This post is part of a series of chapter summaries of the arguments made in my new book, Making Kids ClevererThe rest of the series can be found here.

Having made the case that by teaching children more knowledge we are likely to make them cleverer, it’s important to address the question of what knowledge ought to be taught.

The case made in this chapter is that we should inoculate children against by trapped in a bubble of the present by teaching them that which that allows them to think new thoughts and make startling connections. The first point to make is that while all knowledge might be precious, it is not equally valued or valuable. But this is difficult for some to accept and the idea that all opinions are equally valid has become mainstream. If you believe all opinions and perspectives are equally valid, what makes a teacher’s understanding of their subject more important than whatever the students currently reckon? This view has eroded the very idea that teachers ought to be authority figures. After all, why should a teacher be in charge just because they know more than their students? And why should we prioritise what a teacher thinks should be studied over a child’s preferences? I argue that this perspective, well-intentioned though it may be, is responsible for widening the gap between the most and least advantaged. 

If our aim is to narrow this gap then we should focus on knowledge that is powerful and culturally rich.
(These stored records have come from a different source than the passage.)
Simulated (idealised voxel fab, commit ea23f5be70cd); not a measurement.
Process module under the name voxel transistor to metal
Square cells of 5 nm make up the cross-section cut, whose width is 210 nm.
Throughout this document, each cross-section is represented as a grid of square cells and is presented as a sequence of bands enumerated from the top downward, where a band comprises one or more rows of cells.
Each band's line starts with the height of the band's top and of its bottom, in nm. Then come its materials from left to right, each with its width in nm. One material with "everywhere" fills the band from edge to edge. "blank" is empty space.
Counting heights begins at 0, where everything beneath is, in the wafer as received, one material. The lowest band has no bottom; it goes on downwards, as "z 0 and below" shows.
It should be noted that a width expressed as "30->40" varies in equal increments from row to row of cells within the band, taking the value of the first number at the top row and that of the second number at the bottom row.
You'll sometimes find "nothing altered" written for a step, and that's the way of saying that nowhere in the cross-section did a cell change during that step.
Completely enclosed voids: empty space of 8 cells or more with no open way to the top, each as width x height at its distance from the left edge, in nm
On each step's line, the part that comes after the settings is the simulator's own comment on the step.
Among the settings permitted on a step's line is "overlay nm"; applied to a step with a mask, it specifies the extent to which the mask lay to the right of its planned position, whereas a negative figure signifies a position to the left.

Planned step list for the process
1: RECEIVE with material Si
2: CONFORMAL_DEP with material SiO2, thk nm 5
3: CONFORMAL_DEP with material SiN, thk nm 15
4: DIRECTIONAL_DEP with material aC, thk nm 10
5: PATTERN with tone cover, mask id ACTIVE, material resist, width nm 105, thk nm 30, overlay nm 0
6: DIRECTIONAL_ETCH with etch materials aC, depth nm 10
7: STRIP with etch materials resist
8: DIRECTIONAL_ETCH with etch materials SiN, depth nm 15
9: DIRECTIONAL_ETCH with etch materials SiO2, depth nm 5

Powerful knowledge is distinct from the knowledge of the powerful. For every field of human endeavour there are more useful things to know that improve our ability to think about these subjects. We can distinguish between ‘school knowledge’ and ‘everyday knowledge’. Everyday knowledge is very useful in navigating the familiar landscape of our day-to-day experiences, but it’s less useful at school. Likewise, school knowledge will be really useful in maths or science lessons but of little use in working out what to do when confronted by a tearful friend or an irate bus driver. Everyday knowledge is dependent on the context in which it was learned, whereas school knowledge can help children to move beyond the confines of their personal experiences and open up new ways of thinking about aspects of the world which would otherwise be unknown. Knowledge can be said to be powerful if it changes children’s perceptions, values or understandings. If knowing something causes you to ask new questions and explore different explanations, then that knowledge is powerful.

Knowledge is also more valuable if it is culturally rich and the richer it is the more it will enable children to follow and participate in debates on significant local, national and global issues. Being able to quote Shakespeare or knowing Pythagoras’ theorem may seem like trivia, but it enables us to access society in a way which would be impossible if we didn’t know any of this. It’s  important because other people know it. Even if you’re utterly unmoved by Darwin’s contribution to science or Smith’s to economics, you still prob-ably recognise that phrases like ‘survival of the fittest’ and ‘the invisible hand’ have permeated social discourse, and that even if you don’t really understand them, the theories of evolution and market forces have changed the way we think about ourselves and our place in the universe. The more children know about their cultural inheritance, the more they can question, critique and respond to what has gone before.

But what of the criticism that this sort of knowledge derives from dead white men? Teachers who believe in social justice will want to find ways to deprivilege the currently privileged in favour of the more marginalised. This is entirely laudable but it comes with a cost. If we refuse to teach children the most culturally rich knowledge then they are merely ignorant of it. This is certainly not to say that we should expect children to accept the status quo as right and proper, instead it is to give them the foundations on which to base a more meaningful critique of the way things are.

To help us think better about the choices available to schools and teachers I discuss the concept of opportunity cost and suggest that weighing options in terms of what choices offer the most in terms of powerful knowledge and cultural richness might allow us to make optimal choices that will offer children the greatest choice and better prepare them to play a meaningful part in society.

Finally, I explore the idea of a broad and balanced curriculum and suggest that subject disciplines offer important and distinct toolkits for thinking about the world. Subjects are particularly coherent ways of categorising knowledge and by inducting children into these disciplines we offer them a ready made guide for assembling and making sense of what they learn.

The knowledge children experience should be:

  • Broad. (How much of the domain will pupils experience?)
  • Culturally rich. (Does the selected content conform to shared cultural agreements of what is considered valuable to know?)
  • Powerful. (Does the selected content allow pupils to think in new and unexpected ways?)
  • Coherent. (Does the content link together in a way which builds schemas and allows children to think increasingly effortlessly?)

If it is all these things then they will be well on their way to being cleverer.